The great outdoors
From the earliest days of Māori settlement children had the New Zealand environment as their playground. Both Māori and Pākehā children played in the forests, rivers, coastal waters and open spaces. Children hunted, gathered plants, explored, climbed trees, lit camp fires, built huts, forts, dams and swings, and swam in their favourite spots.
Not all activities were benign. Fighting, destroying plants, stealing birds’ eggs and tormenting animals were all part of play. In the 21st century there were fears that children were becoming cut off from nature due to increased urbanisation, more indoor entertainment and overprotective parents. Many children, nevertheless, continued to thrive on outdoor play.
Urbanisation and technological change
In the 20th century New Zealand became increasingly urbanised. More traffic meant roads were no longer safe places for playing games such as hoop rolling and top spinning, while overhead wiring restricted kite flying. The development of sealed roads and footpaths was, however, ideal for homemade trolleys, roller skating and, later, skateboarding.

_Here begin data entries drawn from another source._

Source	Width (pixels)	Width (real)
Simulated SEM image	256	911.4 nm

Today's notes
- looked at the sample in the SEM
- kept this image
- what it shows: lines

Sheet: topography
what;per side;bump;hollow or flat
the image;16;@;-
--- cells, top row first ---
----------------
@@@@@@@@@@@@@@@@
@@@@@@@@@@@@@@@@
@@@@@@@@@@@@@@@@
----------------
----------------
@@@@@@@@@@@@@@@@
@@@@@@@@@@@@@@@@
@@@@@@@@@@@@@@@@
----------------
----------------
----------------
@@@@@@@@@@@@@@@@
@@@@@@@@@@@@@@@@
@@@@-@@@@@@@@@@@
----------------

In the early 20th century many children still lived in relatively small towns. In the 1920s bicycles and tricycles became more widely available for children, expanding their range of travel. Even in larger cities, parks, areas of bush, rivers and the coast were often accessible. Both urban and rural children continued to explore and have adventures in natural settings.
Early playground conditions
At a school in Marton, in 1910, the ‘playground was bare earth with a morsel of gravel ‘round the “giant stride.” In winter it became a quagmire. Boys who fell over and muddied their clothes were allowed to stay out of school while a comrade scraped off mud with a pocketknife.’1
School playgrounds in the mid-19th century were often little more than muddy or scrubby paddocks. A few schools installed swings and play equipment, which became more widespread from the 1880s. In the 1890s a variety of citizens’ groups became concerned that many town children had to play on the streets. Following a US example, they campaigned for public playgrounds in New Zealand towns. Playgrounds tended to be aimed at younger children.
Playgrounds in the late 19th and early 20th century were equipped with swings, slides and sometimes a sandpit. Some had versions of the ‘giant stride’ roundabout. The jungle gym, introduced in the early 1930s, quickly became a favourite with children. There appears at first to have been little consideration for children’s safety. Climbing apparatus, roundabouts or swings were often placed directly over concrete, asphalt or gravel – all hard surfaces to fall on.
It’s a gym, Jim, but not as we know it
At the 1933 Christmas party for the children of the Onehunga Free Kindergarten, a novel piece of playground equipment was unveiled. The children were delighted as a local paper reported, ‘modern playground climbing apparatus, known as a “jungle Jim” created a vast amount of interest.’2
In the 1980s playground safety became a major issue among safety experts and concerned parents. Hard surfaces in playgrounds were replaced with bark chips or rubber matting. The heights of swings and jungle gyms were lowered, while some of the more dangerous equipment was removed. Playground equipment was designed to stricter safety standards, including kitsets built from solid plastic. Some parents were not so happy with the new ‘safer’ playgrounds. They feared that children were becoming too protected and would miss out on learning valuable skills if they were never exposed to risk. A further concern raised in the 1990s was the inaccessibility of playgrounds for disabled children.